[python-committers] A different way to focus discussions

Gregory P. Smith greg at krypto.org
Fri May 18 19:46:00 EDT 2018


On Fri, May 18, 2018 at 3:28 PM Guido van Rossum <guido at python.org> wrote:

> Discussing PEPs on python-dev and python-ideas is clearly not scalable any
> more. (Even python-committers probably doesn't scale too well. :-)
>
> I wonder if it would make sense to require that for each PEP a new GitHub
> *repo* be created whose contents would just be a draft PEP and whose issue
> tracker and PR manager would be used to debate the PEP and propose specific
> changes.
>
> This way the discussion is still public: when the PEP-specific repo is
> created the author(s) can notify python-ideas, and when they are closer to
> submitting they can notify python-dev, but the discussion doesn't attract
> uninformed outsiders as much as python-{dev,ideas} discussions do, and it's
> much easier for outsiders who want to learn more about the proposal to find
> all relevant discussion.
>

overall I think this idea has merit.

flaws?  People who haven't yet given attention to the PEP over in its own
world are likely to spawn the same threads on -ideas or -dev when the PEP
is introduced there.

So long as something is public, there will always be outsiders. It also
seems like using a forum such as a repository full of PRs threads can lose
the discussion history as PRs are not a mailing list archive and can
disappear at the whim of the corporation hosting them.  But do we care
about that?  In theory all arguments and alternatives for/against are
_supposed_ to be captured into the PEP doc itself before it is accepted.

I do like the ability to have a technical code discussion in markdown as
PRs allow vs email.  But if there are 100 people chiming in, I doubt this
would make anything any easier to follow.

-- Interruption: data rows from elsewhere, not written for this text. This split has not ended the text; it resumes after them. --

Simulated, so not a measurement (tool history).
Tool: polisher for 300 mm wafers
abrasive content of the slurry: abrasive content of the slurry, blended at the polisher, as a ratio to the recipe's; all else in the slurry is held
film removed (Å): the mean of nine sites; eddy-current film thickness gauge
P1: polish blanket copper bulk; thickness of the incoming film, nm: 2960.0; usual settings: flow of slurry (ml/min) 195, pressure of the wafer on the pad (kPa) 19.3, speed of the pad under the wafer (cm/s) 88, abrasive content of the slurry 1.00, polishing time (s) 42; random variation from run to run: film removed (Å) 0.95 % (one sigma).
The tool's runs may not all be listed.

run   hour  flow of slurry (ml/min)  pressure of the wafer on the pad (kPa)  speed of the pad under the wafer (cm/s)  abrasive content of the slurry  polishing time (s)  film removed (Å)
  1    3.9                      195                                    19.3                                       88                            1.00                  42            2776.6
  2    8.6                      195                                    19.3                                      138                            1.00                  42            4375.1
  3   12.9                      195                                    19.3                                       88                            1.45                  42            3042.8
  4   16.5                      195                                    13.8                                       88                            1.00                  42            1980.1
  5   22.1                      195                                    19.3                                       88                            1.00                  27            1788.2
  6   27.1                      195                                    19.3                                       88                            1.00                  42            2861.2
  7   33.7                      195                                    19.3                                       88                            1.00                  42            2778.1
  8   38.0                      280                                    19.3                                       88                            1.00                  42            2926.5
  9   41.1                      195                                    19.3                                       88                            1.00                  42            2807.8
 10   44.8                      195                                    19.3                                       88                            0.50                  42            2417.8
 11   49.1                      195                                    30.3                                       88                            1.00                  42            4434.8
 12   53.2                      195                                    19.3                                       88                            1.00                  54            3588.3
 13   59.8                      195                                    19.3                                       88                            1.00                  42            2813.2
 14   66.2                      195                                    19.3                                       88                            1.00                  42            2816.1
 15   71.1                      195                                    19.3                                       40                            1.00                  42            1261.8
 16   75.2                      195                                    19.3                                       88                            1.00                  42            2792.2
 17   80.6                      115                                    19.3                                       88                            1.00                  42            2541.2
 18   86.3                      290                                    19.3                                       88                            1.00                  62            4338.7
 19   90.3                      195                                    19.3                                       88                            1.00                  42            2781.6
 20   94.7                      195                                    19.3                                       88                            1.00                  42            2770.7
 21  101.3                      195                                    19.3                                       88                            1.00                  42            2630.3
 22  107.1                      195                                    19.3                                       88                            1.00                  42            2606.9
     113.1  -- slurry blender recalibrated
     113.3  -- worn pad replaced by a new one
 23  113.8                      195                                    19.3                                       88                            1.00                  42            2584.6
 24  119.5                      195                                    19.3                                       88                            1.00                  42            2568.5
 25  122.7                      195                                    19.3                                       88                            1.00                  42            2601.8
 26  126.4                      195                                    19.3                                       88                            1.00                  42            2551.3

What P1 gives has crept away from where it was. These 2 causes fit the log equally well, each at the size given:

PEP authors may also choose to use a different repo hosting site, e.g.
> Bitbucket or GitLab. We can provide a script that allows checking the
> formatting of the PEP easily (basically pep2html.py from the peps repo).
>
> Using a separate repo per PEP has the advantage that people interested in
> a topic can subscribe to all traffic in that repo -- if we were to use the
> tracker of the peps repo you would have to subscribe to all peps traffic.
>

It sounds like your primary goals here are
 (a) to avoid PEP discussions on the -dev and -ideas mailing lists and
 (b) to have a central place for all discussions spawned from a specific
PEP instead of trying to piece together 18 centithreads with varying
subjects from python-* list archives.

I think (a) would happen at the start, and (b) would be true in this
scenario so it is probably worth a try.

I do expect (a) to overflow to the mailing list anyways at times.  But this
would give us the opportunity to redirect that away from the list.  It
should still be better than the common mailing list free for all we have
today.  It seems a bit more like a "working group" system. (which is what
Carol's description of Jupyter incubator reminds me of)

*repos* where PEP discussions take place could optionally be CPython forks
with an example implementation to eventually be used to construct the
ultimate PRs adding it if the PEP is accepted.


> Thoughts? (We can dogfood this proposal too, if there's interest. :-)
>

I'm all for picking a victom^Wvolunteer PEP to try dogfood it on.